That said, there are several significant problems here. First, the ms is oddly structured. It essentially has three parts: (i) a description of the dataset; (ii) data summaries and comparison with ancillary data (in particular, incubation temperatures compared with the mean annual temperature of sampling location); and, very unexpectedly, (iii) an extended summary of earth system model approaches to decomposition and simple modeling exercise involving the dataset. From https://www.earth-system-science-data.net/about/aims_and_scope.html, the scope of ESSD is “Articles in the data section may pertain to the planning, instrumentation, and execution of experiments or collection of data. Any interpretation of data is outside the scope of regular articles.” Based on this, I think that (iii) above is clearly out of scope; it’s extremely odd to find this ESM algorithm analysis in an ESSD ms, and it should be removed. Even (ii) strikes me as marginal in terms of scope—it’s analysis, not data description!

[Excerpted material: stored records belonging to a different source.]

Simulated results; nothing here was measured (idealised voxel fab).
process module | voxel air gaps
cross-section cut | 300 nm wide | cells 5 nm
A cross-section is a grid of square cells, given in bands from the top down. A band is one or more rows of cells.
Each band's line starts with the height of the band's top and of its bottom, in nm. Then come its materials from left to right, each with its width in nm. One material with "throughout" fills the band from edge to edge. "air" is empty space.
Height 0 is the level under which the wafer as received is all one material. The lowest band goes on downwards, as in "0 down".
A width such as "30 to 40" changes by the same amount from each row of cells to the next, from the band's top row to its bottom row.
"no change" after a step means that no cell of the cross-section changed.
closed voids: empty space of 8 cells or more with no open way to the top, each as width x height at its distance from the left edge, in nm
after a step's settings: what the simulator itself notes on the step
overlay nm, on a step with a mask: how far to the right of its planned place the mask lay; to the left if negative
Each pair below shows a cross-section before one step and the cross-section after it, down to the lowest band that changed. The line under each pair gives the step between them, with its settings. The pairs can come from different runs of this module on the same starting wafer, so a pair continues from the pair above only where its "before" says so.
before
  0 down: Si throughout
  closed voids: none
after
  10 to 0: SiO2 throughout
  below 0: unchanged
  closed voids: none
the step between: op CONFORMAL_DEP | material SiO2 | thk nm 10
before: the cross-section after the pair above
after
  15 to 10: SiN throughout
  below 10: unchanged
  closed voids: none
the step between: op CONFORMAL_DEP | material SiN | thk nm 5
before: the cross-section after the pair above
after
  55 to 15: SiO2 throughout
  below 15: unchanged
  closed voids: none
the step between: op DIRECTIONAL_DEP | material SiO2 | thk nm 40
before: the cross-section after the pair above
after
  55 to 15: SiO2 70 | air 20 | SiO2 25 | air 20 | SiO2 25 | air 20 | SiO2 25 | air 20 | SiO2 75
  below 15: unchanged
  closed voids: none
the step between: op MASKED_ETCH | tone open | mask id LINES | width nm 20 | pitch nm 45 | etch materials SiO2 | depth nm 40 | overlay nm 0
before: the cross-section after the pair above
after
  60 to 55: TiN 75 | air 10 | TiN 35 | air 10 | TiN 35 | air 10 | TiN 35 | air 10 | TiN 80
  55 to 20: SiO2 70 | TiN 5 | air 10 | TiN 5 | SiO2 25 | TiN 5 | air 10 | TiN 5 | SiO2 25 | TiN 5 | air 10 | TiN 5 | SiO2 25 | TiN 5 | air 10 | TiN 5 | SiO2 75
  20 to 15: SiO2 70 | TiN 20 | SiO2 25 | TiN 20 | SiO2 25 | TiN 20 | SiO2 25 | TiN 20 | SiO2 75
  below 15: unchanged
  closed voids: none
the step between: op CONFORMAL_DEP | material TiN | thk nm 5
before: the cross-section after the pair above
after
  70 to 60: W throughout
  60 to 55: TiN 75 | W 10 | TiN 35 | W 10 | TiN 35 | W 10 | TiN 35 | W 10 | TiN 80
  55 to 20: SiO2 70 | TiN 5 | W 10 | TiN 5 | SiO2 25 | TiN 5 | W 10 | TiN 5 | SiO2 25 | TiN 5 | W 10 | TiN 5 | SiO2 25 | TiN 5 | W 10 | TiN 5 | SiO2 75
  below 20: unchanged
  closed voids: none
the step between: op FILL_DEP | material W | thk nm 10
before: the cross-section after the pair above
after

Second, there’s no mention of SIDb (https://soilbgc-datashare.github.io/sidb/). The SIDb paper (Schädel et al. 2020) is cited but it’s bizarre not to note and discuss *at length* this pre-existing and seemingly very similar effort. How much overlap is there between the authors’ work and SIDb? Why not contribute these data to SIDb, rather than duplicate work and confuse researchers?
Finally, as already noted I have concerns about the structure of the data and how it doesn’t support easy reproducibility in terms of finding the source studies.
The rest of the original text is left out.